Why Yugoslavia? Why Military Attacks?

Chris Burford cburford at gn.apc.org
Fri Mar 26 23:39:18 PST 1999


At 20:51 26/03/99 -0500, Yoshie wrote:


>Why is the US government doing all this?
>
>1. To prevent people (esp. Americans & Europeans) from questioning the
>continuation & enlargement of the NATO.
>
>2. To get the American public used to the idea & reality of sending troops
>abroad even in a context where it is impossible to claim a 'quick,
>painless, and decisive' victory.
>
>3. To secure the Balkans as militarily strategic areas under the US/NATO
>control, which will become very useful when Russian people, fed up with
>capitalism (= unpaid wages, collapsing living standards, diminishing life
>expectations, general chaos, mob rule, etc.), will finally stage some kind
>of uprisings (whose political character it is impossible to predict from
>here).
>
>4. To erase the memory of Yugoslavia (which represented an alternative
>model of Socialism) by claiming that the region is (and has been always)
>nothing but competing ethnic groups whose interests the US/NATO claims to
>ajudicate, thus assuming political & ideological control.

All this is true, or at least part of the truth. But there is a wider truth too. There is a fast accelerating agenda of global government, whether to control damage to the environment, to stabilise international financial disorder, to control unpredictable "terrorist" activity. This is a dialectical process in motion. It brings things as contradictory as the arrest of Pinochet, and the establishment by the British House of Lords that former presidents do not have immunity against charges of torture, and on the other hand the extradition of Ocalan to Turkey with the help of US secret services.
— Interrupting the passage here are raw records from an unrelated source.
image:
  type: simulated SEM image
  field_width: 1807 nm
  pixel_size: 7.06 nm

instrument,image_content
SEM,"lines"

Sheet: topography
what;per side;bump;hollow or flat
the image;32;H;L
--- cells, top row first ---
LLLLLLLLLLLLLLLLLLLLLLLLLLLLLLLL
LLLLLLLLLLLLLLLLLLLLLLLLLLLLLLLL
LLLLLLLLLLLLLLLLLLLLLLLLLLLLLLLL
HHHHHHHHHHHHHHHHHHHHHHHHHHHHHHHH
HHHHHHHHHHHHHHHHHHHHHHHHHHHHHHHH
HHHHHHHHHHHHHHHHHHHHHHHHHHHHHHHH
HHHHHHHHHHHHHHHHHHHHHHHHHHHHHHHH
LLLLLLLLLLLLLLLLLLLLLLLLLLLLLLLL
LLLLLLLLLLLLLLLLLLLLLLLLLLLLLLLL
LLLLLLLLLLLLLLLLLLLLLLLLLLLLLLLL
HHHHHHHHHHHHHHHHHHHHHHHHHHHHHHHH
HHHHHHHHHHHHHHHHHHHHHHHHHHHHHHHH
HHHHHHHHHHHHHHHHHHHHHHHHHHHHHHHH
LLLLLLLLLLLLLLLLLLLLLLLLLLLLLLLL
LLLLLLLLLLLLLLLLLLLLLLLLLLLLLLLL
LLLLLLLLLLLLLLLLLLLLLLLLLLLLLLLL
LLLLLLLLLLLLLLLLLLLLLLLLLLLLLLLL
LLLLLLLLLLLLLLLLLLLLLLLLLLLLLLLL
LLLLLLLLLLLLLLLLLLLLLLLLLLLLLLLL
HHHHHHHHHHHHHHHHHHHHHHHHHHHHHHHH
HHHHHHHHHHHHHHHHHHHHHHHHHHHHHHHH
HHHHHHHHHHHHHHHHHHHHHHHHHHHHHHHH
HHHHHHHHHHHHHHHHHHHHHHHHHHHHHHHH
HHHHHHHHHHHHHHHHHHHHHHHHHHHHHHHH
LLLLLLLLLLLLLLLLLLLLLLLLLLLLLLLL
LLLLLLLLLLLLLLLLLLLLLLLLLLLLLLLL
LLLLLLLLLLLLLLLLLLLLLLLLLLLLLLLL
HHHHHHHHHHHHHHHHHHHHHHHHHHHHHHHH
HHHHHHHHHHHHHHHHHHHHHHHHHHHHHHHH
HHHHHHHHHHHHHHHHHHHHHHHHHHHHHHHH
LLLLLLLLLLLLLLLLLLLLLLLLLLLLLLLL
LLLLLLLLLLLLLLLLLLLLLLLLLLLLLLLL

Blair, Clinton and Schroeder are all the faithful servants of capital, and all also, and this is the contradiction, have to help the developing agenda of world government appear to stand above classes and nations with a degree of impartiality and justice. Therefore they have become more than imperialist bodies striving to redivide the world, though that goes on. They have become a nucleus of world government. Therefore their credentials to act as police are under scrutiny.

The right of the Kosovans to self determination is a sound working class and marxist right. It was upheld in the former Yugoslavia. It should be upheld now. The fact that Clinton and Blair are upholding it does not make it wrong.

The line of total opposition to every action of one's own ruling class is a clear and moral line but it is not dialectical, and it is not materialist. Certain actions of these governments will be progressive, certain will not.

What we should be doing is shifting the agenda.

We should be saying, why is the right of self-determination not also being upheld for the Kurds?